Remarks on Fernanda Nicola & Günter Frankenberg, Comparative Law: Introduction to a Critical Practice

[Editor’s note: this is the second of three posts, parts of a mini-symposium on Fernanda G. Nicola’s and Günter Frankenberg’s book Comparative Law, Introduction to a Critical Practice (Edward Elgar, 2024)]

This welcome contribution to comparative law literature is both nuanced enough to be of interest to scholars, and basic enough to be used as a teaching tool in the classroom. The authors critique comparative law practice as they proceed to conduct it on their own, both by introducing their recommended socio-political-legal analysis and then by applying it to concrete problems which students are asked to solve. 
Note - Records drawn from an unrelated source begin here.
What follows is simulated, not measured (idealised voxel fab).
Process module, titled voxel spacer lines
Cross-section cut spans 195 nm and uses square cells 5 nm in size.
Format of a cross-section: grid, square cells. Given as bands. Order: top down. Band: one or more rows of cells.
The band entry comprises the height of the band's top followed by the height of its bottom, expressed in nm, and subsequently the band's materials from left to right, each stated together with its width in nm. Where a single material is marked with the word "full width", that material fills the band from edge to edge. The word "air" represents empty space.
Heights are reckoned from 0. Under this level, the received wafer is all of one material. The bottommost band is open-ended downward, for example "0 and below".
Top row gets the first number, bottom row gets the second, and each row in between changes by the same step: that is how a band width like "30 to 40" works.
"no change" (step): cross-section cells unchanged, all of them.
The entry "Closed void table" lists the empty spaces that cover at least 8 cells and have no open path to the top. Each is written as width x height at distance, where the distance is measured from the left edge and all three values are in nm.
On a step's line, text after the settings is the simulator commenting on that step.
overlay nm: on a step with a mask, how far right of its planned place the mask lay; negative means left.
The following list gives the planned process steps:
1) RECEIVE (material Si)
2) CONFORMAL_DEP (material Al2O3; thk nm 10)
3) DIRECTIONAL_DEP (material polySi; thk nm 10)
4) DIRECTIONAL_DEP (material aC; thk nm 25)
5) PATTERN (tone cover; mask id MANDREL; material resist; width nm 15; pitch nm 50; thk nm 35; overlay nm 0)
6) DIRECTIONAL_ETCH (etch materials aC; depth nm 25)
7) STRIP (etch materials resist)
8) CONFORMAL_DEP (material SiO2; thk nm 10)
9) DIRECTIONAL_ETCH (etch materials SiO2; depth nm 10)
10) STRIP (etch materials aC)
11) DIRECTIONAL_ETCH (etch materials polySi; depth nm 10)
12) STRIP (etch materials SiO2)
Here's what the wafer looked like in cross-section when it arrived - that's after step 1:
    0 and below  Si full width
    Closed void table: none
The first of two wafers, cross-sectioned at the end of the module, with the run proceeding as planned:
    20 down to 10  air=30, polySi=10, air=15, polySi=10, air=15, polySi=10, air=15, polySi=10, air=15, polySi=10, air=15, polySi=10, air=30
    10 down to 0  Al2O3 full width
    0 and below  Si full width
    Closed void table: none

The political and cultural underpinnings of comparative law are never far from the authors’ analysis as they seek to situate the act of comparison in its time and place. They also emphasize the importance of historical context as well as of language, recalling the inextricable links between language, text and culture in law. The book extends concepts such as the above which have been part of the comparative canon for some decades by placing them in a contemporary setting:  e.g., “Globalization IKEA-style,” and by devoting space to often neglected areas of the world such as African systems of land registry.

After comparing contract law in the United States, France and Germany, and exploring traditional comparative law theories of convergence and divergence, the authors suggest another kind of convergence by positing that today’s standardization of contracts and global supply chains across systems call all individual contractual choice and autonomy into question. 

The book is so rich that omissions are inevitable. The authors’ critique of law and economics when discussing contract law might have mentioned the field of behavioral law and economics, which today has modified the field. One might also disagree with the authors’ take on tort law where they emphasize that civilian tort law is principle-based by being founded on the French Civil Code, while common-law tort law, being writ-based, is founded on many causes of action. One might, however, see the salient feature of common-law tort law as being the least statute-based area of the common law, and, in that sense, as the most precedent-based. The latter may seem a more important trait as one considers the civil- common-law tort law divide.

The authors’ contemporary comparative law example of constitutional law deals with Islamic veiling. Four cases are set forth, one from England, one from the U.S., one from the European Court of Human Rights, and one from Kenya, each setting forth different reasoning. Each of these cases presents very interesting room for analysis and contrast. Some of the authors’ conclusions do not appear to be substantiated by the evidence they provide, however, although many of their comments are insightful.

In the final chapter, Comparing legal histories, the authors examine what nations accept as being legal sources. They offer as a concrete problem a case in which Canada dealt with  territorial claims of two hereditary indigenous chiefs. In this case, a performance such as a song or a dance was accepted as valid evidence. 

Throughout this erudite book, the authors have juxtaposed comparative law’s canon with their own original critique. They have offered considerable theory in a work that will be of interest to comparative law scholars just as much as it will be of use to students.